So, about that whole Christmas thing....
We finally took the tree out of the house today--poor bastard was starting to lose its needles so we took pity on it--and I took a moment to look back at the month of hell most people call "December" and--and this is not news, mind you, I've been highly aware of this for, oh, the last 7 years or so--realized that all the pain and anger? All my fault.
I love being a parent! It's so much fun! How come nobody ever tells you that the sound of your own voice repeating the same simple phrases over and over and over and over again will make you nauseous and the thought of having to sit calmly and discipline a four year old in the middle of the parking lot at the grocery store will send you out in hives?
It's not like I didn't already know that all the bad things my kids do are a direct result of my parenting, or lack thereof, it's just that it sucks so bad to feel like a failure all the time that it's tempting to just blame them for their actions and the way they make me feel.
Phew! That feels good. Who needs a shrink when you can just send your angst out into the ether of teh internets?
On a lighter note: Bagels! We made some! If they don't look like ass tomorrow when we cook them I might take pictures! Or might not! You'll have to wait and see! And when I say "you", I mean "my mom".

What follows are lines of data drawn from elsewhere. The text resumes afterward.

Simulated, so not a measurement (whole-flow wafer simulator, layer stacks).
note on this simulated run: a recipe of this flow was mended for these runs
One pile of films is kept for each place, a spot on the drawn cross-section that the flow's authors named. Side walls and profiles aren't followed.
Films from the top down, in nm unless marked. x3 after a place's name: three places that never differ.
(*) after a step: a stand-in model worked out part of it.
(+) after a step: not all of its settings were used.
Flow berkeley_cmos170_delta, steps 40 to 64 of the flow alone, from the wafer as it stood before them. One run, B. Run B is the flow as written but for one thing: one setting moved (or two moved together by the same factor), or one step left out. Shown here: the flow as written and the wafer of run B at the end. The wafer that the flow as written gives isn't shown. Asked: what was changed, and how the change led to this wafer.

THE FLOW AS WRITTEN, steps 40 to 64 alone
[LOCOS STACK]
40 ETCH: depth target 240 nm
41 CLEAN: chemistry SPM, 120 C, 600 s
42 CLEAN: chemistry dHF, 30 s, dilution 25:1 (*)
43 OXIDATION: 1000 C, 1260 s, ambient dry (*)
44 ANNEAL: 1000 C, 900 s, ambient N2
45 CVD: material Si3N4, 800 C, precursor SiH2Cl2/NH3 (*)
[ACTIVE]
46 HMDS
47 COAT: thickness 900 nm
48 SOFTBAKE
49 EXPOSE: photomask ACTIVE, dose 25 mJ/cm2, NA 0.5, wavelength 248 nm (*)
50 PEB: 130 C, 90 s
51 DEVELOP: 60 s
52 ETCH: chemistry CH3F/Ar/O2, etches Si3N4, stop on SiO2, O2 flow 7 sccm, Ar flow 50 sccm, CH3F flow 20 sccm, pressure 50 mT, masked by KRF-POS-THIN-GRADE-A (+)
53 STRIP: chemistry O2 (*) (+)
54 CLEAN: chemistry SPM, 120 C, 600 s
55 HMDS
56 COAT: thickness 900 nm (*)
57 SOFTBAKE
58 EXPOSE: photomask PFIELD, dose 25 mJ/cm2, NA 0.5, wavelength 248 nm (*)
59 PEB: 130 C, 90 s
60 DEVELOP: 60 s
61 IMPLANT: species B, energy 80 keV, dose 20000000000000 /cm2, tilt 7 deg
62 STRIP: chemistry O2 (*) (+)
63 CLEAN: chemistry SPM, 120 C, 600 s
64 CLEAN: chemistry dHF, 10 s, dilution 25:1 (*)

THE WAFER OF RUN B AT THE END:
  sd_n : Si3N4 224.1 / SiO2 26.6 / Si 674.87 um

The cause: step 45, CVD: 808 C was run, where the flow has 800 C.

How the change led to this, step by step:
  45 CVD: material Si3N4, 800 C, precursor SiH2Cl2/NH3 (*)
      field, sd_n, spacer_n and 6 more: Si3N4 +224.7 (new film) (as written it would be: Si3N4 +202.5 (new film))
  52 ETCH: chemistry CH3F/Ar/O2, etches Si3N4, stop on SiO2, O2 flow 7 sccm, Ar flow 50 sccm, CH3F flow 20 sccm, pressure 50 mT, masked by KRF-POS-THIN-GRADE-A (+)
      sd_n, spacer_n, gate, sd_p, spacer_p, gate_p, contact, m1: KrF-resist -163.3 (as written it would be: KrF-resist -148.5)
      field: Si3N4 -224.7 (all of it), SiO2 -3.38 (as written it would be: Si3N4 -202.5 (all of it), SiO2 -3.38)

The kids had a good time shaping them...the bagels themselves? not so much. Hopefully the bread will forgive us our transgressions and cook up all lovely and gorgeous in the morning. I used the recipe from The Fresh Loaf's site, but I didn't use the final 1/4 cup of flour before kneading the dough. The mixer was having a hell of a time as it was and Kelsey decided that it looked ok. If they don't turn out, it's his fault.